The country also raised its 2019 deficit to 2.4%, breaking a commitment given to the European Commission last year to stick to just over 2%. The government also predicted public debt would hit a fresh record high of 132.6% of gross domestic product (GDP).

After the announcement, the European Commissioner for Economic and Financial affairs, Pierre Moscovici, said “We could again have problems with Italy.”

Speaking to CNBC’s Dan Murphy in Dubai on Monday, Di Maio said he still had faith in his government’s plan to reject austerity measures preferred by lawmakers in Brussels.

“We are not going to change path.We are on this path for growth and we want to further improve Italian production compared to the the past,” he said.

The 32-year-old said Italy’s attempts to improve its economy had to be looked at in the context of the ongoing trade dispute between the United States and China as well as Britain’s drawn out exit from the European Union.

“When we forecasted 1% GDP growth, Germany forecasted to grow by 1.9%, now Germany is fighting to achieve 0.5% growth. So our targets are positive, compared to other European nations. We are not resigned to zero percent growth and we are passing a series of laws to boost growth in Italy,” he said.

The deputy prime minister added that while there had been some losses in value to Italian banks at the end of 2018, the volatility in markets had passed and he didn’t think there was a risk for Italian lenders at the moment.

“We are a country of savers, we have a lot of private savings and this is very important for our economy. So, in general, I don’t see any risk for the Italian banks, for the euro zone, and for Europe.”
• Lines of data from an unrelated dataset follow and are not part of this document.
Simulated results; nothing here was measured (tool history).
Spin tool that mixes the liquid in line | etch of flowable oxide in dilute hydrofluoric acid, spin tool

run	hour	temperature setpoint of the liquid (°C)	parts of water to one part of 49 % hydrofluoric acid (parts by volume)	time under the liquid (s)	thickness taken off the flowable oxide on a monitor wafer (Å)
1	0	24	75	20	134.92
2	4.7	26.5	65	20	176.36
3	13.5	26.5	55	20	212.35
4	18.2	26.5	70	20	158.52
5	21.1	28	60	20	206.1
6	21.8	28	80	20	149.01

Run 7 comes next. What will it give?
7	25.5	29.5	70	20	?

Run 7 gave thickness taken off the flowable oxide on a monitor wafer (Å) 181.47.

To meet its deficit targets in 2020 and 2021, the Italian government agreed with the European Commission in December that it would raise value-added tax (VAT), or find other means to generate the cash.

Di Maio has maintained that the Italian government will not raise VAT to generate 23 billion euros ($25.9 billion) in 2020 and, at the same time, will deliver income tax cuts worth an estimated 12 billion euros. Fulfilling both of these promises may please voters but risks further boosting Italy’s eye-watering debt and angering Brussels.

Italy’s Finance Minister Giovanni Tria told CNBC Friday that despite no obvious alternative to raise the much needed cash, Rome would still look to avoid higher rates of value-added tax (VAT).

“We’ll find a balanced solution and we’ll form a fiscal system considering our budget constraint,” he told CNBC’s Joummana Bercetche at the IMF’s Spring Meetings in Washington, D.C.

Tria said that investors in Italian bonds should not take fright at Italy’s slipping budget as the country retained a “productive economy” and that current year indicators were predicting a growth recovery in 2019.

The ratings agency Moody’s has the rating on Italian government debt at Baa3 with a stable outlook. It has warned that while Italy’s revised macroeconomic forecast is realistic, its spending plans won’t help it reduce its deficit.

Di Maio said he didn’t expect downgrades because the country was on the “right track” to improving industrial production and growing exports. Describing his domestic policies of Universal Basic Income and pensions reform as the first phase of economic change, the Italian lawmaker said the county would now enter a second phase of investment in business and industry.

Moody’s chief credit officer for Europe, Middle East and Africa, Colin Ellis, told CNBC earlier Monday that despite Rome’s gloomier forecast for growth and debt-to GDP, he doesn’t expect any downgrade to the sovereign credit rating over the next 12 to 18 months.

“It is definitely something we look at but if we think that debt increase is more likely to be at least partly temporary rather than structural and last for ever then it is something we can look through and take a broader perspective,” he said.

Ellis said the market sell-off and flight away from riskier assets towards the end of 2018 did raise some measures of stress in the Italian corporate sector, particularly in banks.